TOURISM IS OF COURSE ONE OF THE LEADING INDUSTRIES IN THE WORLD. MANY COUNTRIES BOTH WITHIN AND BEYOND THE EU RELY HEAVILY ON TOURISM REVENUES – INDEED IT IS THE KEY INDUSTRY IN MANY DEVELOPING COUNTRIES AND UK RESIDENTS HOLIDAYING OVERSEAS HELP SUPPORT NOT ONLY UK JOBS WITHIN THE UK OUTBOUND TRAVEL INDUSTRY BUT ALSO THE LIVELIHOOD OF MANY MILLIONS OF PEOPLE IN DEVELOPING COUNTRIES EVERY YEAR. IN FACT TOURISM IS THE UK’S THIRD HIGHEST EXPORT EARNER AND WILL PLAY A VITAL ROLE IN REBALANCING OUR ECONOMY. ABOUT THREE OUT OF FOUR OVERSEAS VISITORS COME TO THE UK BY AIR – FOR MANY, OF COURSE, IT’S THE ONLY PRACTICAL WAY OF GETTING TO OUR ISLAND NATION OFF THE NORTH COAST OF THE EUOPEAN CONTINENT. EQUALLY AVIATION FULFILS AN ESSENTIAL ROLE FOR CONNECTIVITY WITH FAMILY AND FRIENDS FOR MANY BRITISH RESIDENTS NOT BORN IN THE UK. HOWEVER, THE TAX ON FLYING, KNOWN AS AIR PASSENGER DUTY, HAS MORE THAN DOUBLED IN THE LAST FIVE YEARS. OVER THE SAME TIME, THE TOTAL NUMBER OF VISITORS TO BRITAIN HAS FALLEN BY 2 MILLION AND OUR EUROPEAN COMPETITORS ARE NOW GROWING THEIR TOURIST NUMBERS AT OUR EXPENSE.

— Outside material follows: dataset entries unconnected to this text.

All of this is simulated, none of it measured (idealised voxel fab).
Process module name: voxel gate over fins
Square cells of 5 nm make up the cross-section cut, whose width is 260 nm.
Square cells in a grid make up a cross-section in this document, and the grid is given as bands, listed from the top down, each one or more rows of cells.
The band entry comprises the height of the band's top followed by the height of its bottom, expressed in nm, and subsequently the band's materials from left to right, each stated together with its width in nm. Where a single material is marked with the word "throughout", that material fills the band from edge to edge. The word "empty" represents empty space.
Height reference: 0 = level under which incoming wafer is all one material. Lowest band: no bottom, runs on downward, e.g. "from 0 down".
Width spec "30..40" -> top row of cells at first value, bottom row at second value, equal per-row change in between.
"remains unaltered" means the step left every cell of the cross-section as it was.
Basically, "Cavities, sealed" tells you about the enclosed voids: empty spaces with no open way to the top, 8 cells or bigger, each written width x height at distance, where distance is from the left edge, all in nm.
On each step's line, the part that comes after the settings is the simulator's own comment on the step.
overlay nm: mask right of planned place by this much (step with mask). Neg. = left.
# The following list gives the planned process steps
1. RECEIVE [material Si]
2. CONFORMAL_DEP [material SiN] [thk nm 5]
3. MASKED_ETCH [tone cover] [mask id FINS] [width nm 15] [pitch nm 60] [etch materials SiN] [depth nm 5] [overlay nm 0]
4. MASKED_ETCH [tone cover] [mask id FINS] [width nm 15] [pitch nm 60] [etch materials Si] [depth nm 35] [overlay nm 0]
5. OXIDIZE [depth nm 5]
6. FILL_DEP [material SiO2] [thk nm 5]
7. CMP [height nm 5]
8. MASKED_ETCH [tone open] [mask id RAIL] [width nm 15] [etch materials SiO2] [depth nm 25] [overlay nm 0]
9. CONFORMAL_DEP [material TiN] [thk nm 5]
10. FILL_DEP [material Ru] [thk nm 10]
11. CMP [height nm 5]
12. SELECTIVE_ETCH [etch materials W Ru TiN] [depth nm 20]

WE ALL RECOGNISE THE IMPORTANCE OF REDUCING THE PUBLIC DEBT AND THAT WE MUST ALL PLAY OUR PART IN THAT, BUT MANY IN THE UK TOURISM INDUSTRY HAVE FIRM EVIDENCE THAT THE BRITISH ECONOMY WOULD BE BETTER SERVED BY THE CHANCELLOR TAKING POSITIVE STEPS TO REDUCE APD TO BOOST TOURIST NUMBERS. RESEARCH BY THE TOURISM ALLIANCE SUGGESTS THAT APD SUPPRESSES THE UK’S TOURISM EARNINGS BY APPROXIMATELY 6% – THIS REPRESENTS OVER £1 BILLION PER ANNUM. MORE IMPORTANTLY PERHAPS, AT THE CURRENT TIME, THIS LOSS OF REVENUE COSTS THE UK 25,000 JOBS.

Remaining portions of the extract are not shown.